I have been doing a comparative study on different ways to analyse a large JSON file in memory. Our basic requirement is to do interactive analysis on nested data; for test purposes I am refraining from using a distributed/big data set up. For this use case, what’s interesting is the variance in test results for analysis in a simple row vs columnar fashion.
Suppose we get a big chunk of JSON data – let’s say from a source like twitter API – and you want to do some analysis on it by firing multiple and random queries on this large JSON. To speed up the queries we’ll load the JSON in memory and answer the queries instead of reaching out to the disk every time (assuming it fits in memory). For this test we won’t bother throwing in distributed computing or adding indices.

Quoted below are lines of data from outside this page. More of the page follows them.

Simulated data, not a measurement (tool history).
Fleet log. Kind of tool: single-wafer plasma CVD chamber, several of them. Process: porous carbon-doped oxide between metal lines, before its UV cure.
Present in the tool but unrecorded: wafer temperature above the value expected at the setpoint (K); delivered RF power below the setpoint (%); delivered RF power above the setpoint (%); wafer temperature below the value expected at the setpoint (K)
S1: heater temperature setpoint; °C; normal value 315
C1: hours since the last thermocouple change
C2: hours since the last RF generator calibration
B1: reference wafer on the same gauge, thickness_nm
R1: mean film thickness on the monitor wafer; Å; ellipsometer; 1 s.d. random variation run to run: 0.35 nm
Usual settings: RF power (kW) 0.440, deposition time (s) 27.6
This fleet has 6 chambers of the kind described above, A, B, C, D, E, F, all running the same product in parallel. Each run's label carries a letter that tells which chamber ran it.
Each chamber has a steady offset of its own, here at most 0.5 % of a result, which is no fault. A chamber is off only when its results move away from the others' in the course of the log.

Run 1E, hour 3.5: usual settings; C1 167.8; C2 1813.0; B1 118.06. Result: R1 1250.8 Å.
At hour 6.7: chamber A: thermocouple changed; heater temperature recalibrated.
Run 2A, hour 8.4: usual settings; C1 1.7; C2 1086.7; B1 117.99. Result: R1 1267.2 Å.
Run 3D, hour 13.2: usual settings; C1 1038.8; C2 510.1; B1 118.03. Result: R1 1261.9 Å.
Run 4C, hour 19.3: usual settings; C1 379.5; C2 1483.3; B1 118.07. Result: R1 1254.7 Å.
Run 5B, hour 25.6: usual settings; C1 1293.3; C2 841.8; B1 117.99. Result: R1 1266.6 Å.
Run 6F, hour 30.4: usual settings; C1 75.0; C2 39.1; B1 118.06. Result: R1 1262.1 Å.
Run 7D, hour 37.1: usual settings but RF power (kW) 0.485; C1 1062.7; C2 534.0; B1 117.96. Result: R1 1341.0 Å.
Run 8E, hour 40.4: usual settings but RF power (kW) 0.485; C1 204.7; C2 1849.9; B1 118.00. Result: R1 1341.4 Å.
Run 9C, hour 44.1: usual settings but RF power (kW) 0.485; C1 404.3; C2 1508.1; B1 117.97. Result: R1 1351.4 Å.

The test data I took was 100,000 records from a twitter firehose that made up a 264MB JSON array on disk. The test query is to pull up a tweet that comes from a particular timezone and from a particular user name – something like:
select text where user.screen_name = <something> and user.timezone = <something>.
1. Row by row: Parse the twitter stream data in a traditional row by row fashion and filter by both user name and time zone parameters, and select the tweet text.
2. NoSQL DB: Post the test data into a NoSQL DB like mongodb and run the query. This is not entirely in-memory analysis but with mongodb nearing cache speeds, I would like to get some stats here. I am keeping this test out of scope for now.
3. Columnar: This is where it gets interesting. First, we’ll convert the JSON to columnar format so that it’s better for analytics (compression and indexing not done for this test). There are known techniques to convert nested JSON to columnar-like Parquet format. In fact, the more I looked at it, the more I found that Parquet seems intended to solve more problems than I needed and could potentially perform a lot better – I’m probably going to revisit Parquet in-depth later.
In this case, I decided to code my own algorithm to flatten the JSON and query in an SQL fashion. My approach is a little different to Parquet, in that I’m not going by repetition level and definition level. Instead, I traverse the JSON assigning row ids to columns’ values based on the level and iteration.
With this basic set up, I ran my test query and obtained below stats:
MilliSecs for file load: 30432
MilliSecs for query exec: 33
Memory used: 1086 MB
Row by row
MilliSecs for file load: 34494
MilliSecs for query exec: 192
Memory used: 1349 MB
We can see that right away with this basic columnar implementation, the query execution time is more than 5x faster. I am unable to conclude well on the memory footprint due to other variables, but looks like the columnar format is lighter on memory by a small margin – not bad considering I have not done any compression yet.
The notion that columnar querying will be faster and lighter than with rows is not a new finding. What this test demonstrates is that this finding holds true to when applied to JSON, which is a nested data format.
Industry trends for Big Data Interactive Analysis
If we were to solve the above use case at the petabyte scale, the preferred option would be use Spark with Parquet format. Spark’s RDD takes care of keeping the data in memory for repeated queries on the same data set and Parquet takes care of the columnar format. Other options would be Dremel clones like Impala, Drill or Druid – Impala is very much tied to Hadoop and doesn’t do it in memory like Spark, and Drill looks conceptually promising but keeps us waiting for GA. Meanwhile Hive on Tez is picking up steam and appears to comprise a more stable option – but again not an in-memory solution.
These performance results confirm the future trend for interactive big data analytics towards in-memory processing along with columnar formatting. We are keeping a close watch in this space.